Gray World (GW) algorithm, on the other hand, has the same implementation as the WP algorithm only that the image is normalized by the average RGB values of the entire image. The algorithm , given an image with a sufficient amount of color variations [1], assumes that the average color of the world is gray - a family of white. In this case, we force the image to have a common gray value. As a result, the effect of the illuminant on the image is removed. The image then becomes white-balanced.

Below are images of a scene under constant lighting environment captured by a Motorola W156 camera phone with different white balancing (WB) settings. Both algorithms were performed in each image.

Fig1. (left column)Images containing different colors under different WB settings of the camera and, white-balanced images using (middle) WP and (right) GW algorithms.

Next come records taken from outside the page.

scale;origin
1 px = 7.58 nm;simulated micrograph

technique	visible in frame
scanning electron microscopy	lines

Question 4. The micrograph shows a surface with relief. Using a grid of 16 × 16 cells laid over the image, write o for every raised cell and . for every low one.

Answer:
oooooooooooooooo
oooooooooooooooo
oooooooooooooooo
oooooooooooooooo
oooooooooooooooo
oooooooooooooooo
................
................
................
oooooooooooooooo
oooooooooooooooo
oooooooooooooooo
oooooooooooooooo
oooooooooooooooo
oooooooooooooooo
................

Comparing the raw images from the reconstructed images using either of the algorithms, we see that we have successfully implemented the techniques. The background (which is in actual white) in the raw images initially does not appear white. For example, the background of the image using indoor WB camera settings appears blue but now appears white upon white balancing.
Also, we observe that the both algorithms produces different results - which is expected since they have different implementation. It can be seen that the images produces using GW algorithm is much brighter than that of the WP algorithm. In this case, we can infer that after the GW implementation, a lot of pixel values saturated which means that these pixel values exceed the supposedly maximum value of 1. This is not what we want. Here we see the disadvantages of the the GW algorithm. One is that, the image must satisfy a condition (that it must contain a sufficient amount of color variations) for the GW algorithm to work. Another is that since the algorithm normalizes the image using the average RGB values of the image it is expected that saturation of RGB values will occur.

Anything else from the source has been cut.